That Happened: Rep. Ernest Hewett’s Sexual Comment Is the Tip of the Iceberg

Snake455

ColumnA snake by any other name … is a penis.

In an appropriations committee hearing on the Connecticut Science Center on Feb. 20, a 17-year-old high school senior spoke about how the center helped her overcome her fear of snakes. She said, “I never liked snakes, but I started loving them, they’re my best friends.” She added that she wants to work with kids in the future, and said she’s usually a shy person.

Ernest Hewett, a Democratic State representative, replied, “If you’re bashful, I got a snake sitting under my desk here.” The committee laughed.

Here’s a young woman, interested in science, getting a chance to speak in front of an elected official. And maybe she came across confident, not shy. But his riff on her comment sexualized her, a minor, which seems to be popular this season. Hewett claims the comment came out wrong (I’d say). “What I meant to say was, ‘If you are shy, then I have an acre of land in the Everglades.'”

Or a bridge to nowhere?

Hewett has apologized, and the girl has reportedly accepted. He has been stripped of his position as deputy speaker, but he’s still currently in office. Never fear, he’s staying away from the girls.

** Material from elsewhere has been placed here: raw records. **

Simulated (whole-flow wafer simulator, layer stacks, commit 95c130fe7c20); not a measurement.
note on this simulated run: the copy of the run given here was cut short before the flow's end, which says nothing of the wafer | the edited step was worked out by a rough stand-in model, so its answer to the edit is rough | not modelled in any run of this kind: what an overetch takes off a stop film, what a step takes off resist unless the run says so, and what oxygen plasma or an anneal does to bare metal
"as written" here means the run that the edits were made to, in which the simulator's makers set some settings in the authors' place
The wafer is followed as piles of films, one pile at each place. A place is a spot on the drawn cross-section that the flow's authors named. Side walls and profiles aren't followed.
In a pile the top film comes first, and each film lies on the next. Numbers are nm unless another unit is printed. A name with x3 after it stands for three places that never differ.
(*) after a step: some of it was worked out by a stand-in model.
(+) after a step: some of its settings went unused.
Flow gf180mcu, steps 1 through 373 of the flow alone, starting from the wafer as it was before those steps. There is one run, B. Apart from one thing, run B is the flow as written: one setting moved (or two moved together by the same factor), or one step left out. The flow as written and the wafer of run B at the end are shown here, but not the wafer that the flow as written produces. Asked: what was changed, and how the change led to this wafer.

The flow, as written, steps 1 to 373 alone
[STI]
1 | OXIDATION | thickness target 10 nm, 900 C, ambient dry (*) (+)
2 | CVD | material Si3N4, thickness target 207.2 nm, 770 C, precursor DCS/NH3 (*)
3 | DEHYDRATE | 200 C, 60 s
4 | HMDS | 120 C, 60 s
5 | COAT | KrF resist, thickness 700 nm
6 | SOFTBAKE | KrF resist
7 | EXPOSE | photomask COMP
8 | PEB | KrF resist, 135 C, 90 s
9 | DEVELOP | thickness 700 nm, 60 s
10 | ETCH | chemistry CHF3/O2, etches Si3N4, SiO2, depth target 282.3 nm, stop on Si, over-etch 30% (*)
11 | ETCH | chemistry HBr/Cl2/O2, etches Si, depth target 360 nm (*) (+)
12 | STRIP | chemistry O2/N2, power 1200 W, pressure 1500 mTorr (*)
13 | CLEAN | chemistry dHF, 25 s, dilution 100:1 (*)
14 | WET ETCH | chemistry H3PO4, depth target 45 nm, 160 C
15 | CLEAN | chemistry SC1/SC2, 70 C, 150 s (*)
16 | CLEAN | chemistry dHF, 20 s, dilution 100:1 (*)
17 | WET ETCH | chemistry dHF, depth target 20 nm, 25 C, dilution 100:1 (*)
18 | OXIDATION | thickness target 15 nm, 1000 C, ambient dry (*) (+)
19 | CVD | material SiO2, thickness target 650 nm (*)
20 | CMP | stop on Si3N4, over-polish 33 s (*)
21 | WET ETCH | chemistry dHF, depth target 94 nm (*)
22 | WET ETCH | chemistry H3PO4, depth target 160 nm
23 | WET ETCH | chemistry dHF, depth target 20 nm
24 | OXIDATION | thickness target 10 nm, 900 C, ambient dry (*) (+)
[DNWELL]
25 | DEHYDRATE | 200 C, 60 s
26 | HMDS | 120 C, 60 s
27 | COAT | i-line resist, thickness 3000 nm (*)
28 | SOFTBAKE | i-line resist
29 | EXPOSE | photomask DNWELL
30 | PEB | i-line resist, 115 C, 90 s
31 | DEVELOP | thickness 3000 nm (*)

In an effort to defend himself, which served to do the opposite, he told the Hartford Courant: “I purposely will not have female interns. My intern now is a male. I want to keep it like that. I’ve had female interns in the past that sit in my office all day. I thought it was totally weird and I didn’t want another. As a matter of fact, I went four, maybe six years without having an intern at all because of stuff like that. I have a male intern, the last two I’ve had were male.”

This begs the question: Stuff like what? In what ways did he harass and degrade the female interns unlucky enough to enter his chambers? Internships are essential in this economy and to lockout half of the population—and sometimes the best person for the job—because you’re worried that you can’t keep your snake in its basket, is illegal.

We’re celebrating that there are 20 whole women in Congress this year—which is, sadly, a huge deal given that of the nearly 2,000 senators in the history of Congress, only 44 have been female. Our joy says a lot about how hard it still is for women to excel in politics. We keep thinking it’s getting better, and then this kind of thing happens. For many, an internship is the entry point. If women are shut out of that experience or forced to endure sexual harassment to keep the job, the road to a political career just gets harder. And then we have fewer female leaders.

Illinois, and the country, lost a pioneer this week. Democrat Dawn Clark Netsch spent more than 60 years in Illinois politics. She was well-known, and respected, for speaking her mind. An advocate for women’s and gay rights, and a champion for racial equality, she was recently honored in Chicago at Planned Parenthood’s celebration of the 60th anniversary of Roe v. Wade. Throughout her career she served as an adviser to Illinois Gov. Otto Kerner Jr., helped rewrite the Illinois Constitution in 1970 and was elected state comptroller in 1990.

But it’s her early career that connects back to what happened last month in Connecticut. Netsch graduated first in her class from Northwestern University Law School in 1952, yet she could not get a job because she was a woman. She had the gumption not to let that hold her back. She went on to work on Adlai Stevenson’s 1952 presidential campaign, and then joined a Washington, D.C. law firm.

I can only hope that, like Netsch and the many other women who have faced adversity in their political careers, women who are being discriminated against will speak out and say: I will not stand for this. The more the grass is cut, the easier it is to find the snakes.